This blog reflects on life at work at comments on the latest news that shapes my 9-5 working day in a Corporate Communications consultancy.

About Me

I am a born and bred South African who has always loved to read and write. As a child my mother used to read to me and my siblings, from classics like the “Lord of the Rings” but later also from her own stories. She would write children’s stories and then use us as her test audience, but I loved to hear what she had written long after my siblings had tired of it. So I grew up in an environment of reading and writing, which inspired my love of these things. I hope to write a great book some day, and have learnt first hand the determination and will that it takes. My love of English inspired me to continue my study of it at university. I majored in Law and English in a BA degree at UCT where I found that I took to English much more than law. I enjoyed learning about South Africa’s history and the development of our liberal Constitution, which increasingly made me committed to the hope this country has for the future. Ideally, I’d like to find myself in a job where I am able to write; that allows a good mix of time spent with people and being able to work on my own.

Saturday, 05 May 2007

Speak up or you won't be heard

One of the big challenges facing our group and me in particular over the course of the WOW programme has been learning to speak up. Speaking loudly is just one of the aspects of learning to present ourselves to the world. In the first session that Roy Blumenthal had with us, he challenged us all to make a commitment to speak up and project our voices so that everyone in the room could hear what we had to say. The room unfortunately seems to swallow the sound of our voices into the buzz of the fans and the projector, sometimes making it a strain to hear everything. Roy’s tips were to sit up straight and breathe from our diaphragms, reminding us that people in the world of work weren’t going to have much time for us if they couldn’t hear what we said.

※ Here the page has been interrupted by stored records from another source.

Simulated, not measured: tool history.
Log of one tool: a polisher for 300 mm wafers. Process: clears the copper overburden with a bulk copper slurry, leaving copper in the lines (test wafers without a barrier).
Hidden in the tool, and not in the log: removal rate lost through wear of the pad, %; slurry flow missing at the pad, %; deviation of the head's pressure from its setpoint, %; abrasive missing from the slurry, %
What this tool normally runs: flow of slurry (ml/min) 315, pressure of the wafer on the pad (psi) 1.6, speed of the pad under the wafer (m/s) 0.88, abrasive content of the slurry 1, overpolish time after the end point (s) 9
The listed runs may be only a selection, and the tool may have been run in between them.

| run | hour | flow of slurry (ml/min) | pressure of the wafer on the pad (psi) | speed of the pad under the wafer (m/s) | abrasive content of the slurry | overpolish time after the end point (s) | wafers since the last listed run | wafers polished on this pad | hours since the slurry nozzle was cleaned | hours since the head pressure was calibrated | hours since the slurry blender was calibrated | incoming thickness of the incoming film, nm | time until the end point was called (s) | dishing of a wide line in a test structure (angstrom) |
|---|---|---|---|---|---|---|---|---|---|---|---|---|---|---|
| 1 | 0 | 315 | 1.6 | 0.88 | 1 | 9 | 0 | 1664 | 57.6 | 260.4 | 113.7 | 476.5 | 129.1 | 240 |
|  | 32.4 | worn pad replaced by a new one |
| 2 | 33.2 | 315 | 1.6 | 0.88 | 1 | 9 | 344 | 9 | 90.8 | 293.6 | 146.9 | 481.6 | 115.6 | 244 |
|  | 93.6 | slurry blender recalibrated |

I remember a time in high school when my soft voice gave a negative impression of me right from the beginning. I went to audition for the Kwazulu-Natal Youth choir. I was particularly nervous and when the conductor introduced himself, my voice came out in a tiny sqeak. “Oo, I hope you don’t sing like you speak!” was his first comment.
His first impression was of my nervousness. Roy emphasised that small voices suggest that we are small people. A potential boss, like the choir master, most likely will think that how we speak is an indication of how we are going to perform- dealing with people and tasks in the workplace.

Speaking clearly and loudly is just one of the ways of presenting ourselves to the world.From the very first day on the course, most speakers have asked us to introduce ourselves and talk briefly about where we come from. Andrew Hofmeyr told us that Graham Codrington, today a successful professional, knocked on his door when he was first beginning his career and gave a presentation on himself. Interviews are about presenting who we are and selling ourselves as a valuable product. This course has helped me particularly to see the value of being able to speak confidently about myself and my goals. I have learnt that, if I can’t speak up for myself, no one will know who I am or give me the benefit of the doubt. If I don’t speak clearly, I won’t be heard.


Valentin said...

Dear Susan, you are right.
One of the essential elements of presentation skills is the ability to speak "loud". I have found out that very often speaking "loud" is associated with low confidence.
Usually, building up your confidence should be the first step you take in order to improve on your ability to speak loud.
As I said, speaking "soft" is often associated with a lack of confidence or any concerns you have that make you think you are weak, useless or you are just "nobody" (low "self-esteem").
I believe that again, it is just a matter of practice and experience. You need to work on it constantly in order to make significant progress.
However, sometimes, speaking "soft" is not just a result of low confidence. Then you should make the use of technology in order to facilitate yourself!
Do you think that personally you have improved on your ability to speak "loud" after the WOW training programme?
Has it really helped you?

Susan Arthur said...

Thanks for your comment Valentin. As I wrote about in a post yesterday, the WOW programme has really helped me to be aware of how my voice sounds to others and what this says about me. I've tried to make a concious effort to speak loudly in the course of the programme (though I know it didn't always work). The programme has also really helped to build my confidence about entering the work place.